Sum of order polynomials of a set of posets

Question

Let $n\in \mathbb{Z}_{>0}$. For every subset $S\subseteq \left[ n-1\right]$ we define a poset $P_S=\left([n],\le_{P_S}\right)$ given by the covering relation $\lessdot$ which is defined as \begin{align*} &\forall i\in S & i+1&\lessdot i \\ &\forall i\in\left[n-1\right]\setminus S & i&\lessdot i+1\\ \end{align*}

For instance if $n=3$ we have the posets

Useful Definitions

• A function $f\colon P_S\to [m]$ is called order-preserving for $P_S$, if for any $x,y\in P_S$ $$x<_{P_S}y\implies f(x)\le f(y),$$ where $m\in\mathbb{Z_{>0}}$.
• We denote with $\Omega(P_S,m)$ the order polynomial of $P_S$ for $m$, i.e. $$\Omega(P_S,m)=\#\left\{ f\colon P_S\to [m]\,\mid f\;\; \text{is order-preserving}\right\}$$
• We call an order-preserving bijection $\omega\colon P_S\to[n]$ natural labeling of $P_S$.
• For any permutation $w\in\mathcal{S}_n$ we denote with $\mathsf{Des}(w)$ the descent set of $w$, i.e. $$\mathsf{Des}(w)=\left\{ i\in\left[n\right]\mid w\left(i\right)>w\left(i+1\right)\right\} $$
• We denote with $A_S$ the set of permutations that corresponds to the natural labelings of $P_S$, i.e. $$A_{S}=\left\{ w\in\mathcal{S}_{n}\mid w=\left(\omega\left(1\right),\omega\left(2\right),\dots,\omega\left(n\right)\right)\text{ for some natural labeling }\omega\text{ of }P_{S}\right\} $$

---

The question

We want to calculate, for any given $m\in\mathbb{Z}_{>0}$ the sum of the order polynomials on the subsets $S\subseteq[n-1]$, i.e. $$\sum_{S\subseteq[n-1]}\Omega\left(P_{S},m\right).$$

---

My progress

It seems that the requested sum is equal to

$$m(1+m)^{n-1},$$

but I did not manage to show it.

---

It is not hard to show that the set of all the natural labelings for a given subset $S$ has the same cardinality as the set of all permutations of $[n]$ with descent set equal to $S$, i.e. $$\#A_S=\#\left\{ \omega\colon P_{S}\to[n]\mid\omega\;\text{natural labeling}\right\} =\#\left\{ w\in\mathcal{S}_{n}\mid\mathsf{Des}\left(w\right)=S\right\} .$$

It is well known that $$\Omega\left(P_{S},m\right)=\sum_{w\in A_{S}}\binom{m+n-\mathsf{des}\left(w\right)-1}{n}.$$

I tried to use these facts in order to calculate the requested sum but I failed...

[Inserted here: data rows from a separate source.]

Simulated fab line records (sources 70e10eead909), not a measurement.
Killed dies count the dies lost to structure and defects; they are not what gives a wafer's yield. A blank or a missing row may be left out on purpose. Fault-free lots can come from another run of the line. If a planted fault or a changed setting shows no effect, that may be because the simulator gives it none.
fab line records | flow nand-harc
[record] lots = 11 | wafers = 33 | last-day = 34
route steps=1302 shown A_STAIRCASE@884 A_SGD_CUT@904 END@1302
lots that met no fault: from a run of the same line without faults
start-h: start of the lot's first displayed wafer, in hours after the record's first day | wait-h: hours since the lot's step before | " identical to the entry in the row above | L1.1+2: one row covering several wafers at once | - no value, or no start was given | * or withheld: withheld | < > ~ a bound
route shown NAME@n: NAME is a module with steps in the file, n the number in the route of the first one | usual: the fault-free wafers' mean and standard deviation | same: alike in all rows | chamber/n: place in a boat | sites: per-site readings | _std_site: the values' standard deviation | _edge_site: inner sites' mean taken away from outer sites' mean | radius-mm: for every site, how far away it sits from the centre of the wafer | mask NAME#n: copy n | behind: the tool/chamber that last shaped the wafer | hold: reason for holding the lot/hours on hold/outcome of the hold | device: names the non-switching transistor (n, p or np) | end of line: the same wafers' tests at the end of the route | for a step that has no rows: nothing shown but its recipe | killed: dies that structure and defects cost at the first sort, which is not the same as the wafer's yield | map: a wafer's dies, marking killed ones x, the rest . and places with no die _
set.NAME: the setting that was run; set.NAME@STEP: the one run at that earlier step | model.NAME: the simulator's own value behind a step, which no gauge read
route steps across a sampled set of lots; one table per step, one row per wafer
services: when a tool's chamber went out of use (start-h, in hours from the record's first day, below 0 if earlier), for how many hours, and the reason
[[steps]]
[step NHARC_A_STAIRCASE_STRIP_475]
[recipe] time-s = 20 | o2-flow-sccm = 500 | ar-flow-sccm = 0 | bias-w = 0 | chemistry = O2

(P.S. I posted this question on Math Stack Exchange some days ago, without getting an answer. If this question does not fit here, I will agreeable delete it.)

Answer 1

The key result is equation (1) of the paper here, which expresses the chromatic polynomial $\chi(G,m)$ of a graph $G$ as a sum of strict order polynomials $\overline{\Omega}(\overline{\mathcal{O}},m)$ of the transitive (and reflexive) closures $\overline{\mathcal{O}}$ of the acyclic orientations $\mathcal{O}$ of $G$. If we take $G$ to be an $n$-vertex path, then we get $$ \chi(G,m) = \sum_{S\subseteq[n-1]}\overline{\Omega}(P_S,m). $$ Now $\chi(G,m)=m(m-1)^{n-1}$. Moreover, by the reciprocity theorem for order polynomials, $$ \overline{\Omega}(P_S,m) = (-1)^n\Omega(P_S,-m), $$ and the result follows.